David Rosetzky’s video installations form a social portrait. Rosetzky films confessional monologues in which his sitters discuss personal experiences but in a style and language familiar from television and magazines. Their desire for individuality and acknowledgement of their particular experience is limited by the ways in which they can discuss this publicly. As his videos progress it becomes increasingly unclear as to who is being spoken about and what the speakers relationship is to them, just as it is unclear as to whether these are scripted or real confessions. Rosetzky perfectly captures how we increasingly live as if a reality TV camera is just around the corner.

In Stephen Birch’s new installation a chandelier is caught in the tip of a verdant weed growing out of a rubber tyre. Other scattered weeds, tyres and debris turn the gallery into a disused wasteland. The chandelier is both decadent and aspirational, suggestive of the hyperbole of urban renewal schemes, it is spiked by the troublesome colonising plants. Birch’s surreal objects enact the gap between the rhetoric and reality of urban living.

Questions of choice lie at the heart of Raquel Ormella’s practice. The banners, placards, t-shirts and pamphlets that Ormella studiously makes seem to be for lost causes: both personal social agency and for political agency in art practice. While rehearsing the classic issues of left-wing politics, she inflects them with her own anxieties about making and exhibiting art works. The placard ’This is not the life my mother wanted for me’ both personalises and universalises the poverty many artists experience.

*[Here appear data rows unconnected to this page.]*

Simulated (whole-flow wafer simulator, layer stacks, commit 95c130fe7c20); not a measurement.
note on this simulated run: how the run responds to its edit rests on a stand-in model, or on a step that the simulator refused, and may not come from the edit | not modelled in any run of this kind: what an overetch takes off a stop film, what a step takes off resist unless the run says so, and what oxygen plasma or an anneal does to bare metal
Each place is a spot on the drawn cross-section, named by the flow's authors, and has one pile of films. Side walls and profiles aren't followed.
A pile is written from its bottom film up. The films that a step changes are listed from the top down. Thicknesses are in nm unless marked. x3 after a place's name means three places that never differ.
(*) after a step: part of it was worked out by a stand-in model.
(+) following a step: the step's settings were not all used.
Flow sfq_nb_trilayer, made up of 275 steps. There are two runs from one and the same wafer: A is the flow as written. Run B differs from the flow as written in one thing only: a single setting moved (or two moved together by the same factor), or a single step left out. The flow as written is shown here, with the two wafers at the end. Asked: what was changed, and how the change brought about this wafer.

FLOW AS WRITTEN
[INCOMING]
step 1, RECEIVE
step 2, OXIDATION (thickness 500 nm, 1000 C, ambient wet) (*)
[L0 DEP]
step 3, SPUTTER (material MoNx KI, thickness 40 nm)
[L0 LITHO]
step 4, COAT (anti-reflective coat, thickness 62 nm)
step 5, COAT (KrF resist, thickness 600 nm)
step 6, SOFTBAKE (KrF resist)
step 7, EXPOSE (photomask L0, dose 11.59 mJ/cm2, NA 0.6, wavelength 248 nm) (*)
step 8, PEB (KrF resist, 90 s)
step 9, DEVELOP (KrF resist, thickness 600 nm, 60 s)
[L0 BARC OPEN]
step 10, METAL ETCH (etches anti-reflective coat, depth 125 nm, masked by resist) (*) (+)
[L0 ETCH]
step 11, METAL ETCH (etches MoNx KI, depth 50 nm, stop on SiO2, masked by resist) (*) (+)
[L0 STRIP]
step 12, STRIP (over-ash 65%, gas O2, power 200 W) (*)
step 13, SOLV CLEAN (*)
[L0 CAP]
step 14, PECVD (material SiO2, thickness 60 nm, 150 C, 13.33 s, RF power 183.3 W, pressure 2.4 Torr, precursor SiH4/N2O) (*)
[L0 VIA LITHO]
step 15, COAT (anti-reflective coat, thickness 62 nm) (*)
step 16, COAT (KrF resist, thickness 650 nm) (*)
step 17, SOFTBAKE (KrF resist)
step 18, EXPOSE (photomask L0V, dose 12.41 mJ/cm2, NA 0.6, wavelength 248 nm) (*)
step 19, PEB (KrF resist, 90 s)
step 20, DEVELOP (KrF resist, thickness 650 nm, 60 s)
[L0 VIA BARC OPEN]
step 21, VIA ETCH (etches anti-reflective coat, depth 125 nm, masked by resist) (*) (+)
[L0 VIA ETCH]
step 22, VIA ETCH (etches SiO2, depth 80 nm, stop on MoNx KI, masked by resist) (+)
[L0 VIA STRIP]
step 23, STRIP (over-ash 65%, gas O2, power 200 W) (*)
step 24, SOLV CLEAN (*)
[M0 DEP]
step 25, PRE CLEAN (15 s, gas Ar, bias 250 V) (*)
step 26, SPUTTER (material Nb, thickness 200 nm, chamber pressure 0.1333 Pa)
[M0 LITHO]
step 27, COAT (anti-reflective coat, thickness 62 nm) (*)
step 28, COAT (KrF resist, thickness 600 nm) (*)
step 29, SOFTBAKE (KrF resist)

Adam Cullen’s darkly satirical paintings continue to document the flaccid underbelly of contemporary Australian life. They embody a breakdown in the ability to process the ’white noise’ of information we encounter daily, from news as entertainment to graffiti, post-it note doodles, games shows, and punning word plays. Fragments of familiar sentences and images surface in Cullen’s paintings, out of context and invested with a surplus of meaning through being turned into art. Cullen’s social allegories form a cutting portrait of the banal underpinnings of our national psyche.